But Rebecca doesn't. Unlike Esau, she know that Isaac is not very well. She sees the blood stains that he leaves on his handkerchief. She knows that he hasn't got much longer. She also knows that in order for either Jacob or Esau to merit the birthright, one of them has to be blessed by Isaac. She knows that the lentil stew episode is merely funny, nothing else. In fact, if she was the editor of the family's chronicles, she would either cut that story out altogether or foot note it. Compared to what followed, it is merely anecdotal.

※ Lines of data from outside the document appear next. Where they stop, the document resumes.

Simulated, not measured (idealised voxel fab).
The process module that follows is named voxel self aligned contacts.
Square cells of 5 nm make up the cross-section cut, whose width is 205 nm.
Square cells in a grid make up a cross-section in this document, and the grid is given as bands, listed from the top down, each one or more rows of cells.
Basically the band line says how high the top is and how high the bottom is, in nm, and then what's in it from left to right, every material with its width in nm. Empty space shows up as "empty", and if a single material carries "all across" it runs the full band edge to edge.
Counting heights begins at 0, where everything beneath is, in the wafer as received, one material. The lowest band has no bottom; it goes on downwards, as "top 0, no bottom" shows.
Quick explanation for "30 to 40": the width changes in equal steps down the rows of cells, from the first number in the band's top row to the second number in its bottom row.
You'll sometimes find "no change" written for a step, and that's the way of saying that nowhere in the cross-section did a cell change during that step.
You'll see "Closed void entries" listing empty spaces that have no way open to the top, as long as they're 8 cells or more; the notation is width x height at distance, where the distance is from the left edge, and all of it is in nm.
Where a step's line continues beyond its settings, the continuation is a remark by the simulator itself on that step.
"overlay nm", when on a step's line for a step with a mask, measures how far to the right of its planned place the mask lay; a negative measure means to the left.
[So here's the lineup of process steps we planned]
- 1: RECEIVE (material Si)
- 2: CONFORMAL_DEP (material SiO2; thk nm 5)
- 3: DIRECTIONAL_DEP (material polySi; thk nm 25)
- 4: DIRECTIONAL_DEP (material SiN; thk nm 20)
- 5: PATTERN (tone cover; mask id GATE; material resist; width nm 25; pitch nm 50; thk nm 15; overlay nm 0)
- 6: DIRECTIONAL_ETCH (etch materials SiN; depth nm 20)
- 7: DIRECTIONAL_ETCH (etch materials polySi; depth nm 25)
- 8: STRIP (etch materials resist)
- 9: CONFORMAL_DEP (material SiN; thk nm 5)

The story about the lentil stew is cute, in the most American-accented sense of the word. Reading it, it is difficult not to smile, however slightly, to oneself and think that if Esau is so stupid and base as to sell his birth right for a mere meal, then he deserves what's coming to him. And this is precisely the reason for the lentil stew story. What Jacob, with Rebecca's direction, does later is a serious matter. He cons Isaac into believing that he is Esau and so obtains the blessings which Isaac reserved for Esau. By deceitful means he provides for himself a place in the history book and become the Third Patriarch, am man to be revered and admired. But the means by which he obtains this position are far from admirable. They are indeed the means by which most politicians obtain their positions of power. And if so, then Jacob is no more than the first politician in the history of his people, doing all he can to get what he as all politician want, P.O.W.E.R
What are the implications for Jewish believers if the story of Jacob is thus interpreted? How are we to relate to one of the Patriarchs if we know that in fact he got where he got by deceiving both his father and his brother? The answer depends upon our attitude. If we expect Jacob to have been a pious man, as the text attempts to make him, then we will be deeply shocked and certainly will not accept this interpretation. If, on the other hand, we believe that even "holy" figures are merely flesh and blood, then the story of Jacob, interpreted thus, is refreshing. It is good to know that the big Patriarch was not above our human weaknesses. The question is whether we want the truth or whether we want heroes. It is impossible to maintain Jacob as a hero, as the future stories about him try to establish, and at the same time accept his human fallibility in his quest for political power.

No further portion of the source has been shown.